# Chapter 6: Reinforcement Learning#

Concept of learning by doing with rewards and punishment. The Machine uses it to predict a future state at t+1 with all the data available up till t.

5 different advertisements: which one is the best one? Each has a different distribution of customer spendings. We want to find the best one while we are exploring so as to limit the amount of money not invested in the best one. <br>
The regular exploration way would be a big AB-test. This type of problem is known as a **Multi-arm bandit Problem**.

Description:
+ We have d ads, each time a customer enters the website a random ad is displayed
+ If he clicks on it, reward is 1 if not reward is 0
+ Goal is to maximize the reward

## 1. Upper Confidence Bound ##

The first way of tackling such a problem is the UCB.

Process is:
+ Assign confidence band for each machine expected return
+ Pick the one with the highest Upper bound: is it a win? a loss?
+ Compute the average return and compute the new Upper and Lower bounds

Coding process is:
+ **Step 1**: For each ad {i}, compute:
    <br>$N_i(n)$ i.e. the number of times the ad was selected up till round n. 
    <br>$R_i(n)$ i.e. the sum of the rewards for that specific ad up till round n.

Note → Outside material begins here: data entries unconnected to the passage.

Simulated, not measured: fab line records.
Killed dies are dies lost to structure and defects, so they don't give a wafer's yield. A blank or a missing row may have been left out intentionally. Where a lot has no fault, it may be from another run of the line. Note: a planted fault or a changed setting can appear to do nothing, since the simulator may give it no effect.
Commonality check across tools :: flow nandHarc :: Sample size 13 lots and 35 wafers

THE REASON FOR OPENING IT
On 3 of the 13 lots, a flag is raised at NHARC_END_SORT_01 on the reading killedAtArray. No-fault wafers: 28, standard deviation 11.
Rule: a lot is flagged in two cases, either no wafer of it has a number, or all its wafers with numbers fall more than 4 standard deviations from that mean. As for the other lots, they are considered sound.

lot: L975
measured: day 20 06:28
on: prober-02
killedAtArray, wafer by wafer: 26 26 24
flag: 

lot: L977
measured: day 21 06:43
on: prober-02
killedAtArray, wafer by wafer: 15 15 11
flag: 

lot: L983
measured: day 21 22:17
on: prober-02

+ **Step 2**: From these two numbers, compute:
    <br>$\bar{r_i}(n) = \frac{R_i(n)}{N_i(n)}$ i.e. the average reward for each ad up till round n.
    <br>$[\bar{r_i}(n) - \Delta_i(n) ; \bar{r_i}(n) + \Delta_i(n)]$ i.e. the confidence interval at round n.
    <br>with $\Delta_i(n) = \sqrt{\frac{3}{2}*\frac{log(n)}{N_i(n)}}$
    
+ **Step 3**: Select the ad that has the highest $\bar{r_i}(n) + \Delta_i(n)$

In [None]:
# Implementing UCB
import math
N = 10000
d = 10
ads_selected = []
numbers_of_selections = [0] * d
sums_of_rewards = [0] * d
total_reward = 0
for n in range(0, N):
    ad = 0
    max_upper_bound = 0
    for i in range(0, d):
        if (numbers_of_selections[i] > 0):
            average_reward = sums_of_rewards[i] / numbers_of_selections[i]
            delta_i = math.sqrt(3/2 * math.log(n + 1) / numbers_of_selections[i])
            upper_bound = average_reward + delta_i
        else:
            upper_bound = 1e400
        if upper_bound > max_upper_bound:
            max_upper_bound = upper_bound
            ad = i
    ads_selected.append(ad)
    numbers_of_selections[ad] = numbers_of_selections[ad] + 1
    reward = dataset.values[n, ad]
    sums_of_rewards[ad] = sums_of_rewards[ad] + reward
    total_reward = total_reward + reward

# Visualising the results
plt.hist(ads_selected)
plt.title('Histogram of ads selections')
plt.xlabel('Ads')
plt.ylabel('Number of times each ad was selected')
plt.show()

## 2. Thomson Sampling ##

Other way: we try to guess where the expected return of each machine is. We are not trying to guess the distribution behind machines.

Process is:
+ Pick each machine once
+ Imagine the possible distribution for each machine
+ Do an imaginary pick of each machine, actually pick the one that gives the best imaginary run
+ Refine the distribution of that machine
+ Repeat, you'll naturally refine more and more the best machine until you get good enough distribution that will let you stay with the perfect machine.

| UCB | Thomson Sampling |
|:-----: | :-----: |
|Deterministic|Probabilistic|
|Requires update every round|Can accomodate delayed feedback|
||Better Empirical Evidence|


Coding process is:
+ **Step 1**: At each round, we need to compute for each ad {i}:
    <br>$N_i^1(n)$ i.e. the number of times the ad i had reward 1 up till round n. 
    <br>$N_i^0(n)$ i.e. the number of times the ad i had reward 0 up till round n.

+ **Step 2**: For each ad, we take a random draw from the distribution below:
    <br>$\theta_i(n) = \beta(N_i^1(n) + 1 ; N_i^0(n) + 1)$
    
+ **Step 3**: Select the ad that has the highest $\theta_i(n)$